My experience on a lobster fishing boat in Nova Scotia


Mark Robinson
Meteorologist

Monday, December 7, 2015, 3:51 PM - Walking down a pier in Yarmouth, N.S. at 4:30 in the morning towards a lobster boat is an exercise in feeling totally out of place, especially if you’ve lived your entire life in the concrete canyons of Toronto, like I have.

Nathan Coleman and I were heading aboard the Mister Mariner with Chuck Cosman at the helm, an experienced captain and fisherman. He’d agreed to let us see exactly what the crew goes through fishing for lobster. Since I had no idea how it all worked, this was going to be an education for me.

The first step is just getting out to the fishing grounds. Chuck had his areas already picked out and all we had to do was drive out there, dump the lobster pots and wait. Lobsters favour a narrow band of temperature and if the water was too warm, they’d move on. If it's too cold and they’d dig into the bottom and hibernate. That’s why the first three weeks of lobster fishing season is so critical: Between 80 and 90 percent of the money is made in that time period, when the lobsters are the most active. That means you go out rain or shine.



And rain on the Atlantic Ocean in late fall means major storms.

Waves over 8 metres can accompany these systems along with gale force winds and driving snow and rain, making an already difficult job nearly impossible. Missing even one day in the first three weeks can make or break a season for a fishing crew so it’s an all-out effort to be out on the water as much as possible.



Given the huge sums of money involved with running and maintaining a lobster boat (think high 6-figures for some), the stakes are incredibly high. Even when you’re back to land, there are even more uncontrollable factors, like the marketplace.

Getting a good price-per-lb is critical and that depends on what boils down to supply and demand.

Dangers on board add to the stress.

In order to get the lobster pots to sink to the bottom, a huge amount of rope (at least 100 m) attached to 30-40 lbs of iron anchor, buoys, and floaters needs to be pitched off the boat for every 10-15 pots.



On the first day, there are 375 pots aboard and every one of them needs to get into place. Once they’re all down, the job gets slightly easier, but not by much. I watched from the safety of the upper deck as the pots flew off the back of the boat, each one of them crashing into the churning water to be followed by a second anchor that would help keep them in place during the winter storms that regularly swept over the area. 

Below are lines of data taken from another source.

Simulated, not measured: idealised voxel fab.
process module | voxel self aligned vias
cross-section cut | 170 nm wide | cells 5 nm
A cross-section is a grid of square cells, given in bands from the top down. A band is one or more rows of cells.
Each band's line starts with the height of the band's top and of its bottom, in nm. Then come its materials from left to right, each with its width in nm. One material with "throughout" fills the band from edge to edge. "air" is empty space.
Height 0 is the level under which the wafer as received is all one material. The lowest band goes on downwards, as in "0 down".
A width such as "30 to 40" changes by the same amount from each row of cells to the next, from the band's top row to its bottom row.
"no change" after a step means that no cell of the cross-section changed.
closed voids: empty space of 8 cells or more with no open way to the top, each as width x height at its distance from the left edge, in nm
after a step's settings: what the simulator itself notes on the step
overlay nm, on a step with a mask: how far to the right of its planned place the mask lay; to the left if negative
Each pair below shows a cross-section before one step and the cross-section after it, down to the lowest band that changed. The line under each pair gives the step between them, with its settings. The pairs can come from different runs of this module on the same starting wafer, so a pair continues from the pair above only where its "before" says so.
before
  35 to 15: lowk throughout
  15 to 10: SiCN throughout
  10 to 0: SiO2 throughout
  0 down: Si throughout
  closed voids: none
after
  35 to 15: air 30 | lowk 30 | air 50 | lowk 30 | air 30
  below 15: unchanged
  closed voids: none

As I watched, the crew tied each pot onto the main line, ensured the anchors were in place and tied on the buoy/floater. That meant that ropes were flying, people were moving, and pots were being slammed around. The potential for ropes entangling feet or pots falling on hands was high and yet, not one accident happened. 



All the work was done in cold, wet, and sometimes, icy conditions. It was exhausting and tough and the conditions were utterly dangerous. And yet, when I talked to the guys in the safe environment of the warm cabin, they told me that they didn’t see it as dangerous at all. It was a job that needed to get done and they loved being out on the water, away from the world of cubicles and computers that so many of us inhabit. To them, being out on the ocean was a part of who they were, a part of a special community on the shores of Nova Scotia.

I’d gotten a brief glimpse into that community and the work that gets done and how difficult it really is to get that steaming lobster from 100 m below the dark waves to your plate.

I will never again complain about the price I have to pay for my lobster meal.